Although the latitude, longitude, altitude, and timestamp can be included natively, the rest of the geolocation information—accuracy, altitudeAccuracy, heading, and speed—needs to be added in the <ExtendedData> element and defined there for use. There are three ways this data can be added; see the KML Reference, ExtendedData at http://code.google.com/apis/kml/documentation/kmlreference.html#extendeddata for more information on these methods. I chose the data pair method so that the values would be shown in Google Earth, but one of the other methods might better suit your application needs.

Because KML is basically text in a file, it is a fairly straightforward bit of programming on the server-side of an application to create this file, read from it, or write to it regardless of the technology being used. Also, because of its XML nature, converting the data in the KML file to a different format is also not that difficult. Working with KML is easy and makes it a good choice for storing geolocation data.

Shapefiles

A shapefile is a data format designed for holding geographical vector data like points and polygons along with associated attribute data. It was developed by Esri and is maintained by it. It was specifically designed as a spatial data format for use with Esri’s ArcGIS Desktop product, though it works with other software as well. Some other software that can utilize the shapefile format include AutoCAD Map, MapInfo, GeoMedia, and GRASS.

There are tools available to convert shapefiles to other formats and vice versa, making this a flexible format for holding geolocation information. By holding the point data in a shapefile, it can easily be converted to another format when needed. Some conversion programs are SHP2KML, shp2CAD, and SHP2MIF. The reverse of these programs can also easily be located with a quick web search.

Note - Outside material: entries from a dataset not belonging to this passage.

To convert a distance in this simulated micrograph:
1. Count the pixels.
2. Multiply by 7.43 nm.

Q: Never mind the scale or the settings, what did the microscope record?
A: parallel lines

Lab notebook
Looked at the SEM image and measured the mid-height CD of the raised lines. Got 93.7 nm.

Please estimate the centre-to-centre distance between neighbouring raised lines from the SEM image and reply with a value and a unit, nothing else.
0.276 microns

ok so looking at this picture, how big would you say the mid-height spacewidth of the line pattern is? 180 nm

Though it is called a shapefile, the format is actually a set of files that work together to produce the necessary working data. There are three or more files needed for a shapefile, as shown in Table 5-1.

Table 5-1. Files associated with a shapefile^[a]

Extension	Description	Required
.shp	Stores the feature geometry.	yes
.shx	Stores the index of the feature geometry.	yes
.dbf	Stores the attribute information of the feature in a dBASE table.	yes
.sbn/.sbx	Stores the spatial index of the features.	no
.fbn/.fbx	Stores the spatial index of the features that are read-only.	no
.ain/.aih	Stores the attribute index of the active fields in a table or a theme’s attribute table.	no
.atx	Stores the attribute index for the dBASE table.	no
.ixs	Stores the geocoding index for read/write shapefiles.	no
.mxs	Stores the geocoding index for read/write shapefiles (ODB format).	no
.prj	Stores the coordinate system information.	no
.xml	Stores metadata for the feature.	no
.cpg	Stores the codepage for identifying the character set to be used by the shapefile.	no
^[a]ArcGIS Resource Center, Desktop 10, Shapefile file extensions. http://help.arcgis.com/en/arcgisdesktop/10.0/help/index.html#/Shapefile_file_extensions/005600000003000000/.

To be useful to a web application, there needs to be a way to programmatically manipulate a shapefile and perform all necessary operations on it (create, read/write, etc.) For instance, the Shapefile C Library serves as a way to write C programs that give reading, writing, and some updating capabilities to a developer. A more useful scripting library for web applications is the Python Shapefile Library.

Python Shapefile Library

The Python Shapefile Library (PSL) was written by Joel Lawhead. It provides read and write capabilities for shapefiles using the Python scripting language. It is designed to be as extensible as it can be when creating a shapefile while still having some validation to ensure a proper file is produced. Take a look at Example 5-2.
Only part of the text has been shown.